If you’re a fan of real food, you’ll agree with me that this is a win. Overpriced coffee vendor Dunkin’ Donuts has discontinued a Beyond Meat breakfast sandwich in all but 10 states.
If you’re a vegetarian, and you’ve done your research into the risks of the vegetarian diet, and aren’t smug about it or seek to impose your diet on anyone else, I’m not judgmental towards you.
But one thing I’ve noticed is that vegetarians tend to go crazy trying to eat something that they’re not. They miss hamburgers, which is why there is such a market for vegetarian hamburgers. Of course, they don’t want to be left out when there’s a cook-out, even when they get neurotic in insisting that their veggie patties aren’t grilled on the same surface as regular hamburgers. They then wonder why they are being excluded when they’re no longer invited to functions, when they made themselves more difficult to interact with.
Beyond Meat, along with Impossible meat, are the most sophisticated attempts to imitate life to date, using happy magical chemistry to make meat patties that pass for the real thing. But Beyond Meat is not the real thing, and I don’t accept it as such, for the same reason that if you mixed seltzer water with grape juice, I’m not going to accept it as champagne if I understand the fraud for what it is.
Lived experience can be imitated, but it can never be replaced. Which is why when a breakfast sandwich was imitated, it was only a matter of time before it was taken from the menu.
As much as I’d like to credit this development to the better judgement of people, on Sunday mornings, people line up at a Dunkin’ Donuts near here for overpriced donuts and coffee. The hypnotic effect of Dunkin’s marketing is such that the lines even extend well into the road, cars deep into a major highway. What is wrong with people?

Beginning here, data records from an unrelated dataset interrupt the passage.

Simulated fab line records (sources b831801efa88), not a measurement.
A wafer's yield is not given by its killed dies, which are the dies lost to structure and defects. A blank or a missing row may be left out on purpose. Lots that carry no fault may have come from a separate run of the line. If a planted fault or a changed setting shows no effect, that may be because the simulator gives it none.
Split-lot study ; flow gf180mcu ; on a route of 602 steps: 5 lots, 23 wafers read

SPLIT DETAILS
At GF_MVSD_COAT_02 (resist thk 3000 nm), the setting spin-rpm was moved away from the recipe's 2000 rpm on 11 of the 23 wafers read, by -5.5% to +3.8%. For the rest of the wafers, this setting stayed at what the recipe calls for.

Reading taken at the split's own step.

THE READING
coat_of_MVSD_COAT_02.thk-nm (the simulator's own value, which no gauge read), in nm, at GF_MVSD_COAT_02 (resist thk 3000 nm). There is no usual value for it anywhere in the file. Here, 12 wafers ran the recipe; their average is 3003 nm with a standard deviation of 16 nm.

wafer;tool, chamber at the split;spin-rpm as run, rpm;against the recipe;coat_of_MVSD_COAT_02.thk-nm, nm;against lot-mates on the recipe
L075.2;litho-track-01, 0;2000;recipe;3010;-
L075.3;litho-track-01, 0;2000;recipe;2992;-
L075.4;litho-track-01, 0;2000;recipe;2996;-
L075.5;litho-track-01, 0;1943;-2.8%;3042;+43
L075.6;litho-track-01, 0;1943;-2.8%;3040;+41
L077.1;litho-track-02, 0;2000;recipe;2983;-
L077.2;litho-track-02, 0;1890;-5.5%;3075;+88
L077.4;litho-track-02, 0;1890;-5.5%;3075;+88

In any case, the sandwich has eggs, so that flimsy sponge in particular doesn’t endear itself to vegans. Many vegetarians are going full-on vegan, which is easy to understand when you consider that most cults encourage embracing their extremes.
While it’s easy to feel bad for the few outliers that are going to miss this sandwich offering, it was easy to see coming when you consider that it was sharing a menu with a bunch of items that people would rather eat.
It was actually earlier this year in which Texans were driven to stockpiling meat products for fear of supplies running out, when Texas suffered from power outages when they found out that wind energy wasn’t reliable.
But as for imitation meat products, they didn’t bother.
Fake meat products such as Beyond Sausage are weird and gross. It’s as simple as that.